1. Field of the Invention
The present invention relates to an instruction generator, a method for generating an instruction, and a computer program product for executing an application for the instruction generator, capable of generating a single instruction multiple data (SIMD) instruction.
2. Description of the Related Art
Same operations are often executed for a large amount of data in a multimedia application designed for image or audio processing. Accordingly, a processor embedding a multimedia extended instruction of a SIMD type for executing multiple operations with a single instruction is used for the purpose of improving the efficiency of the processing. To shorten a development period for a program and to enhance program portability, it is desirable to automatically generate a SIMD instruction from a source program described in a high-level language.
A multimedia extended instruction of a SIMD type may require special operation processes as shown in (1) to (5) below: (1) a special operator such as saturate calculation, an absolute value of a difference, and a high-order word of multiplication, and the like is involved; (2) different data sizes are mixed; (3) the same instruction can treat multiple sizes in a register-to-register transfer instruction (a MOV instruction), a logical operation, and the like as it is possible to interpret 64 bits operation as eight pieces of eight bits operations or four pieces of sixty bits operations; (4) input size may be different from output size; and (5) there is an instruction of changing some of operands.
A compiler for analyzing instructions in a C-language program applicable to parallel execution, and to generate SIMD instructions for executing addition-subtraction, multiplication-division, and other operations has been known as a SIMD instruction generating method for a SIMD arithmetic logic unit incorporated in a processor. There is also known a technique to allocate processing of a multiple for-loop script included in a C-language description to an N-way very long instruction word (VLIW) instruction, and thereby to allocate operations of respective nests to a processor array. A technique for producing a VLIW operator in consideration of sharing multiple instruction operation resources, has been reported.
However, there is no instruction generating method for generating an appropriate SIMD instruction when a SIMD arithmetic logic unit is embedded as a coprocessor independently of a processor core for the purpose of speeding up. Therefore, it has been expected to establish a method capable of generating an appropriate SIMD instruction for a SIMD coprocessor.

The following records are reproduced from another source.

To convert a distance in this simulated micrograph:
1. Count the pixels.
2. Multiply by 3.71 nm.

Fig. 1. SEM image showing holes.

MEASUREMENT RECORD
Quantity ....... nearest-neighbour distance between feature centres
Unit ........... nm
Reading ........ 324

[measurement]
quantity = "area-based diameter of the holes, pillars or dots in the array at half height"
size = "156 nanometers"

An aspect of the present invention inheres in an instruction generator configured to generate an object code for a processor core and a single instruction multiple data (SIMD) coprocessor cooperating with the processor core, the instruction generator comprising, a storage device configured to store a machine instruction function incorporating both an operation definition defining a program description in a source program targeted for substitution to a SIMD instruction, and the SIMD instruction, a parallelism analyzer configured to analyze the source program so as to detect operators applicable to parallel execution, and to generate parallelism information indicating the set of operators applicable to parallel execution, a SIMD instruction generator configured to perform a matching determination between an instruction generating rule for the SIMD instruction and the parallelism information, and to read the machine instruction function out of the storage device in accordance with a result of the matching determination, and a SIMD compiler configured to generate the object code by substituting the program description coinciding with the operation definition in the source program, for the SIMD instruction, based on the machine instruction function.
Another aspect of the present invention inheres in a method for generating an instruction configured to generate an object code for a processor core and a SIMD coprocessor cooperating with the processor core, the method comprising, analyzing a source program so as to detect operators applicable to parallel execution, generating parallelism information indicating the set of operators applicable to the parallel execution, performing a matching determination between an instruction generating rule for a SIMD instruction and the parallelism information, acquiring a machine instruction function incorporating both an operation definition defining a program description in a source program targeted for substitution to the SIMD instruction, and the SIMD instruction, in accordance with a result of the matching determination, and generating the object code by substituting the program description coinciding with the operation definition in the source program, for the SIMD instruction, based on the machine instruction function.
Still another aspect of the present invention inheres in a computer program product for executing an application for an instruction generator configured to generate an object code for a processor core and a SIMD coprocessor cooperating with the processor core, the computer program product comprising, instructions configured to analyze a source program so as to detect operators applicable to parallel execution, instructions configured to generate parallelism information indicating the set of operators applicable to the parallel execution, instructions configured to perform a matching determination between an instruction generating rule for a SIMD instruction and the parallelism information, instructions configured to acquire a machine instruction function incorporating both an operation definition defining a program description in a source program targeted for substitution to the SIMD instruction, and the SIMD instruction, in accordance with a result of the matching determination, and instructions configured to generate the object code by substituting the program description coinciding with the operation definition in the source program, for the SIMD instruction, based on the machine instruction function.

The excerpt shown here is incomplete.